The scientific inquiry was all part of an inaugural STEM-ATHLON, which was held at Cleveland State School on Tuesday, September 10.

Principal Mark Ionn said the day-long workshop and competition, which included visits from Sea World Research and Rescue Foundation personnel, was all to pique students’ interest in science, technology, engineering and mathematics – four skills sets needed for 21st century employment.

“A report published by the Queensland Government chief scientist in 2014 documents that 75 per cent of the fastest growing occupations now require STEM skills and knowledge,” he said.

“This Cleveland State School initiative was developed in response to national, state and local research.”

About 47 students, in years five to seven, worked in small teams to design sediment control initiatives and investigate how the 2011 floods affected Moreton Bay’s turtle population.

While the tasks required intellectual nous, Mr Ionn said all children were well-prepared for STEM-ATHLON activities, which followed 12 weeks of study into related topics.

Mr Ionn said he was amazed at the “extraordinary talent" shown by children on the day.
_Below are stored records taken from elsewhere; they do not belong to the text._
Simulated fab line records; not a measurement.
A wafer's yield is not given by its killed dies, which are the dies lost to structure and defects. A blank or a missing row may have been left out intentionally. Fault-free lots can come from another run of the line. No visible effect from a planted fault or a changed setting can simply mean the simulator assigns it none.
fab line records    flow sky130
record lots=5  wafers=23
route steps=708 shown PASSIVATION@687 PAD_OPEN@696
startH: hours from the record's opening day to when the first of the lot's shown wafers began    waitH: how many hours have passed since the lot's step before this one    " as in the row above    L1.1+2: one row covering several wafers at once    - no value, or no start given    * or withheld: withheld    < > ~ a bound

Cleveland State School teacher Bianca Seaton, who organised the event, said students had researched the impacts of human activity on Moreton Bay’s turtle population and seagrass beds, with the findings presented by participating children and assessed by a panel of judges earlier on Tuesday.

She said teachers involved in the project, including those from visiting schools, had all made significant contributions.

"This project is a great example of how collaboration between a number of schools in the Redlands can lead to wonderful learning opportunities for so many students,” she said. 

“(The educators) are all exceptionally talented, dedicated and innovative.”

The day also included a visit from Queensland chief scientist Dr Christine Williams and an address, via video, by Innovation Minister Leeanne Enoch.

Ms Seaton said guest students and teachers visited from Cleveland District State High School, Ormiston, Dunwich, Bayview, Thornlands and Mount Cotton state schools.